By retrograd, history, 6 days ago, ,

TL;DR I am thinking of holding a series of livestreams on youtube/twitch of me solving problems without having seen them beforehand. I want to highlight how to approach a medium-hard programming task when you are faced one. I want this to be a social and chill environment. Your ideas/feedback would be greatly appreciated.

## TS;WR

Hello guys! I have been doing competitive programming for a while, and lately I have been thinking about how I have developed myself during the past years, and what is different between how I used to approach problems in the beginning and how I do it nowadays. I was thinking that it would be a pretty nice idea to give back my thoughts to the community.

What I was thinking about is recording some videos or streaming myself solving some competitive programming tasks that I haven't seen before. The inspiration for this idea came from a friend (teammate) of mine who wanted to do this quite some time ago, in order to train for ICPC. The format would sound like this: you would propose tasks that you find interesting or that you had been challenged by when approaching them on first sight, and I would try to solve them during the stream (deciphering the statement, finding the solution, implementing the solution).

## Why I want to do this

I have been coaching some people for a while, and during this time I have the feeling that somehow explaining a problem/solution turns out to be very different when you have solved the problem beforehand as opposed to coming up with it when you are facing with the task for the very first time. Not only are there a lot of pitfalls that I tend to forget having made after I had solved a problem, but also it's that a lot of the times I don't recall the thought process that needed to happen in order to solve it. That's why it's sometimes hard for me to even give hints to people, if they're stuck on a task, for example.

With this format, I am hoping to capture and highlight the general thought process that happens between reading the statement of a problem and getting AC on it, in addition to the solution itself. It might also include tips on implementation and debugging along the way.

## Some more details (FAQ style)

So is this some sort of online coaching sessions?

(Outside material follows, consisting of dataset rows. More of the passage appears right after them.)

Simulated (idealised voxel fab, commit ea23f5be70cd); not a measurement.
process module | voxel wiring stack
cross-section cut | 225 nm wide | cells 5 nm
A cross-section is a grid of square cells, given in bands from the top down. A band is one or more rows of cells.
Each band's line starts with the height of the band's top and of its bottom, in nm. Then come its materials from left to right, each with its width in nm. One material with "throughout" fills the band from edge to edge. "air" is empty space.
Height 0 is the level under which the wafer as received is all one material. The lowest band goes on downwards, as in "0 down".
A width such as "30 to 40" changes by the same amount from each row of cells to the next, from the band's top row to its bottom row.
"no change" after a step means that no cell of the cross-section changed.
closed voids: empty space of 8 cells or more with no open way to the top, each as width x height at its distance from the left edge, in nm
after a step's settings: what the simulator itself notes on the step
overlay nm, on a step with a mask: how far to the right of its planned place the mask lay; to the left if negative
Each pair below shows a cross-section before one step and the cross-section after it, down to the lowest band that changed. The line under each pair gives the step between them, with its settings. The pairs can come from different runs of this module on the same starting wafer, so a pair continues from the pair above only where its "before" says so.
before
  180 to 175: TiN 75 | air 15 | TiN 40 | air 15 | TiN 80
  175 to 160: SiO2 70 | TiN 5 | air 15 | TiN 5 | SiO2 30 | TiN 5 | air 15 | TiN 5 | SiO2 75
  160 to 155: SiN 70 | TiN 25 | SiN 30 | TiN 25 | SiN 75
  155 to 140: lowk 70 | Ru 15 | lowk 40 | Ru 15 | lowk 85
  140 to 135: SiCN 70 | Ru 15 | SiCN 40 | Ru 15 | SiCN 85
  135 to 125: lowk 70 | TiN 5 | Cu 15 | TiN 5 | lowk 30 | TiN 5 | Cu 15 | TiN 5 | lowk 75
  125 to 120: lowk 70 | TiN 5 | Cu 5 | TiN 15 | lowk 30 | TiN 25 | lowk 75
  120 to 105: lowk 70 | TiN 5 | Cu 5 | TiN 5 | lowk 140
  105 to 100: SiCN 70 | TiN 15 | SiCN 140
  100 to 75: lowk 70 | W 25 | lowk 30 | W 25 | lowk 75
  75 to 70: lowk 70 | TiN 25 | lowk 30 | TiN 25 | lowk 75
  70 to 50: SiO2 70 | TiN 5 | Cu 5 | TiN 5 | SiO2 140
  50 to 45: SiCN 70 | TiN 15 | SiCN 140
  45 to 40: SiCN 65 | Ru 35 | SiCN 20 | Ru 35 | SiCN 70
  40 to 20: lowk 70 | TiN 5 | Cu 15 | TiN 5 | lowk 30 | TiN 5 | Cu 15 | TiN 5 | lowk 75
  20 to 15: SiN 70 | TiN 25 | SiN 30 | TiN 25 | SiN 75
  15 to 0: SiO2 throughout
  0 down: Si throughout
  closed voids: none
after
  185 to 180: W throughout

Yes and no. While the main goal of this is me trying to highlight the thought process of solving the problem, I want to see it as more of a group where you and I both discover which ideas and approaches work on tasks, and which don't

What happens when you run out of ideas for a solution?

Some problems might pose difficult for me as well, and given that I would be live, there's a high chance that I might get stuck. At these times, I think I might move on to another problem (which is probably what I would do in a contest), or ask for a hint from you guys.

What I was thinking of is a simple poll where you could add options, and vote for the best ones. This website seems to provide a quite neat interface for creating exactly what I need. You could also post a comment, and whichever comments receive most upvotes will be chosen. This way, the post will be kept more alive until the actual stream.

Some people solve contests; why don't you just do that?

While I certainly don't want to restrict myself to this proposed format, the reason why I am thinking of solving problems "offline" as opposed to during the contest boils down to the fact that even though solving contests would yield a similar scenario, I am usually more stressed during contests, and that would relate to less talking and more thinking; for now, I think solving tasks offline would provide me with enough calm to more easily and succinctly describe my thoughts.

## When is it going to happen?

#### Vote your options here (you can also just comment down below)

Please only use links when adding options. I would pick the tasks that have most votes during the stream. For this session, please restrict yourselves to problems that are not too hard, so that I would be able to build up my courage :). Problems can be on any judge from Codeforces, Atcoder, CSAcademy, Kattis, Infoarena, and others. They can be either ICPC style (preferred) or IOI style. Difficuly level should be around Codeforces Div1 A/B/C (or Div2 C/D/E)

## Final words

I will be updating this post as the week progresses, but I was very eager to post this. I am very excited about this idea, and I can't wait to hear your feedback. Any ideas of yours are greatly appreciated.

I hope that I'll see you during the stream!

UPD: I have settled the stream date, and added a link to my channel.

UPD2: The stream is now on YouTube for whoever wants to watch it. Quick jumps are in the descriptions, for each specific problem. https://www.youtube.com/watch?v=fpxArbp3FLo

• +213

By retrograd, history, 4 weeks ago, ,

There seems to be a lot of encouragement for new people to learn segment trees, and in particular the lazy propagation technique, and it seems to me that most of the time it is not actually needed.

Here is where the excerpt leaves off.